Anthony Burgess, the Clockwork Orange man, described books in a recent colour supp ad as "boxes of organised knowledge". But too many of the micro volumes sitting in the racks round at the dealers are really collections of old magazine programs, writ large and often writ fast. No worse for being collected, but no better either.
"The first rush of books on the Sinclair machines has been, to put it kindly, disappointing. Certainly none can be considered a serious text on Sinclair Basic. We felt that a book was needed which gave the first time user a worthwhile home tutor on computing," so say the authors of Century's new Computer Programming Course. Perhaps they're right. Have you or your kids been up at night furrowing over fuzzy repros from a defunct ZX printer ... are you wasting your time on books that aren't worth the paper they are printed on? And it's sobering to consider just how many Sinclairs are listed in the 'Swaps and For Sale Cheap' columns because the owners have got fed up with the turgid prose of their books. The majority of the tightly crammed pages are in their way as unreadable as the 60's underground magazines that used to print green ink on purple pages. Indeed, one unmentionable guide went for four pages before introducing a new paragraph! The impression is that many are written by scientists or science teachers 'on the make'.
True fans of everything that Clive Sinclair originally begat will want to invest the full £9.95 on the aforementioned Century Programming Course, a massive 525 pager that takes you right through every nook and cranny of the ZX81 and Spectrum. If you believe that your interest in Sinclair Basic is going to persist for the next few months, let alone years, then probably this is the one. It might have been more logical, however, to have brought in the Spectrum system and keyboard at an earlier stage than page 439 in section W, as if assuming that everybody is progressing from a ZX81 first.

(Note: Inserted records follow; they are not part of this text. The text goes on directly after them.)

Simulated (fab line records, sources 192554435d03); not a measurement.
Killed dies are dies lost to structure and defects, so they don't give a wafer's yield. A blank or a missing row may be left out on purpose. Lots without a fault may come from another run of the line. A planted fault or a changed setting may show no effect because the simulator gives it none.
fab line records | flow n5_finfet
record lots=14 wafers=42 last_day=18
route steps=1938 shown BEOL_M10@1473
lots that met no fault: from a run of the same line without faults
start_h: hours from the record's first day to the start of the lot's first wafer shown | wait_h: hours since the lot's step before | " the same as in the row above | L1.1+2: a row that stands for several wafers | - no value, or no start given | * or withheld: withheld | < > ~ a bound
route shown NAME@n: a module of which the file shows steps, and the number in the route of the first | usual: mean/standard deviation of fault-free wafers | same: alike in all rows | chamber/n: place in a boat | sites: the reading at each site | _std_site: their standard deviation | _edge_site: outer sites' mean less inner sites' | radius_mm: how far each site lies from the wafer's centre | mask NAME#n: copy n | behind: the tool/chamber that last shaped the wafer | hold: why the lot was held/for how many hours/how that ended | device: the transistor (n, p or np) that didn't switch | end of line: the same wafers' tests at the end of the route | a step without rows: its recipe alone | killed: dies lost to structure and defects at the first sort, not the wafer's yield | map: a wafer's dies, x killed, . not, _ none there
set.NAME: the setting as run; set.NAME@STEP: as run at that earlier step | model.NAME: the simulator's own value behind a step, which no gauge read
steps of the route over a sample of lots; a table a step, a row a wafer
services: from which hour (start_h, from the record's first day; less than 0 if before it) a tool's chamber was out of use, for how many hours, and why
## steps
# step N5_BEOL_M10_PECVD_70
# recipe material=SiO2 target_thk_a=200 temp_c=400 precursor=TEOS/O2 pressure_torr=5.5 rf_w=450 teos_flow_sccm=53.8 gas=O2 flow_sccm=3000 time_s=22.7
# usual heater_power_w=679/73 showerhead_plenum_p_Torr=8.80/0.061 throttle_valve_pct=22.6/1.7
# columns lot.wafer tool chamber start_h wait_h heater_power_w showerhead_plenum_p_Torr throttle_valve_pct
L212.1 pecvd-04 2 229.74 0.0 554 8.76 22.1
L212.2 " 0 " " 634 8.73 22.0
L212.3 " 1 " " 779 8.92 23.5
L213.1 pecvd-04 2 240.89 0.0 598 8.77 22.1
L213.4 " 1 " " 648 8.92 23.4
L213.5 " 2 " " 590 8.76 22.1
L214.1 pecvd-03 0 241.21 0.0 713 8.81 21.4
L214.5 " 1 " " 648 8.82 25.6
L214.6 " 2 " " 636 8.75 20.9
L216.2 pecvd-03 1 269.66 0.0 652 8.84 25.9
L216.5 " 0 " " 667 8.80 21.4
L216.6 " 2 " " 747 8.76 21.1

There's far less about programming in Ian Sinclair's The ZX Spectrum and how to get the most from it (Granada,
£5.95). It's probably the best of the general guides and it seems to aim towards being more readable than the manual that accompanies the machine itself. This Sinclair must have made a mint from those who assume that he has kinship with our great Mensa sage, but I wouldn't begrudge a penny of it. Sinclair Minor actually tries to make a few jokes - nothing actually very funny, but enough to make things more readable and any attempts at whimsy are worthwhile.
Sinclair doesn't make the pedagogic mistake of thinking that lack of knowledge equals lack of intelligence. But he does provide welcome diagrams for newcomers to the art, and a breakdown
checklist. Advanced readers of this column may quietly sigh, but they were once beginners, and not that long ago either. The computer clubs are full of people wondering why their Spectrums won't work, and most of the answers will be found here.
Actually, for those truly at the starting gate, for my money the best book to buy is First Steps with your Spectrum - my fave rave for any Sinclair computing course. Authoress Carolyn Hughes ran computer courses at her son's school. She has provided a manual that sensible dealers could pop in with the Spectrum as a goodwill gesture (it only costs £1.25 from Armada) and one that should have any reader from eight

to eighty programming in half an hour. Tim Hartnell, who has not been slow off the mark in dashing off a few million words of his own, adds in a foreword "There are lots of books written about the Spectrum. They were not written with you in mind."
The point is, were they written with anyone in mind? Apart from the bank manager that is.
Is it beyond the wit of publishers to attract a real writer to investigate the world of programming - and compose a book that is enjoyable to read, to handle and to program from? If you think that Fleet Street journalists spend all their time making up stories and muck- raking, cast an eye at The Sunday Times book on Skiing, mostly written by Harold Evans. Technical material is superbly illustrated and magnificently described and it has the reader almost leaping on the next plane in a mad urge to be out there on the slopes. Hands up all those who've ever had a thrill like that from reading a programming hook.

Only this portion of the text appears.